The broader significance of the change of government for public participation in Japan’s energy and nuclear energy policy is discussed below.
The Difference a Change of Government Makes
Based on the above discussion, it seems that the greatest lesson from the post-Fukushima energy policy review process is that, when push comes to shove, representative democracy trumps public participation. A citizens’ movement was able to exert influence through the DPJ government’s public participation process, but it was unable to convert the communicative power generated by the protests and the national debate into electoral power. On grounds such as representativeness and accountability, the primacy of representative democracy is accepted by most public participation scholars, including those who ran Japan’s energy and environment DP (Yanase 2013, pp. 182-184). Furthermore, it is not unusual for governments to ignore the results of public participation exercises. As Dryzek observes,
[C]onsider the impact of deliberative citizen forums. These forums often feature high-quality and inclusive deliberation. However, the frequent fate of the recommendations of these forums is to be ignored or lost in the give-and-take of larger political interaction. Often there is little reason for politicians and bureaucrats to take much notice of the forum and its recommendations (unless it provides them with some ammunition to be used in strategic struggles) (Dryzek 2010, pp. 73-74).

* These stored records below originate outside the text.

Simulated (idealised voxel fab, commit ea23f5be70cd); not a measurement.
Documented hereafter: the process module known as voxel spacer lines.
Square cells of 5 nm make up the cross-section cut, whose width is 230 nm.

However, it is not possible to draw from this example the general conclusion that representative democracy will always trump public participation, even if that potential always exists. In this case, nuclear energy policy was not the cause of the DPJ’s defeat. Had it performed better as a government and been trusted by the electorate, it might have won the election. In that case the national debate might have afforded sufficient legitimacy for the nuclear phaseout goal to be written into the Basic Energy Plan. That would not in itself have guaranteed that the public’s wish for a nuclear phaseout would have been realised. The nuclear village would certainly have used its power in a continued and concerted attempt to subvert the outcome of the national debate, but it would not have had such overwhelming and rapid success as it has under the LDP-Komei government.
Legitimacy Challenged
The DPJ government’s post-Fukushima review of energy policy was an example of a citizens’ movement creating synergies between unofficial and official processes and exerting influence by channelling its message through the bureaucratic logic of an official process. It was thus able to link deliberation taking place in the public sphere with deliberation in official forums. This made it easier for sympathetic politicians and bureaucrats to support the policies promoted by the movement. Synergies operated at several levels, including:
- NGO representatives participating as members of advisory committees;
- activists lobbying about the form of the national debate;
- citizens’ groups hosting ‘explanatory meetings’ within the framework of the national debate;
- NGO representatives participating as experts in the deliberative poll;
- a citizens’ movement staging mass protests each Friday night outside the Prime Minister’s office;
- activists using the protests to promote participation in the national debate via the official public hearings and public comments processes.
Such synergies may not always be possible, and piggy-backing on official processes may not always be the best strategy for citizens’ movements, but the special circumstances created by the Fukushima nuclear accident and the fact that the government of the time was more favourable to public participation than previous governments created an unprecedented opportunity for civil society to influence government policy. Deputy Director of Energy Green, Takemura Hideaki, accounted for the influence of nuclear critics by comparing the attitudes of the DPJ and the LDP towards public participation as follows:
Part of why we were able to achieve so much was because it was the DPJ government. It was different in some respects from the LDP. There was probably a stance of listening to the public. Or perhaps it felt that it had to adopt a pose. Maybe it didn’t feel that way in its heart of hearts, but because it adopted a pose that’s the way it turned out. But the LDP doesn’t need to do that.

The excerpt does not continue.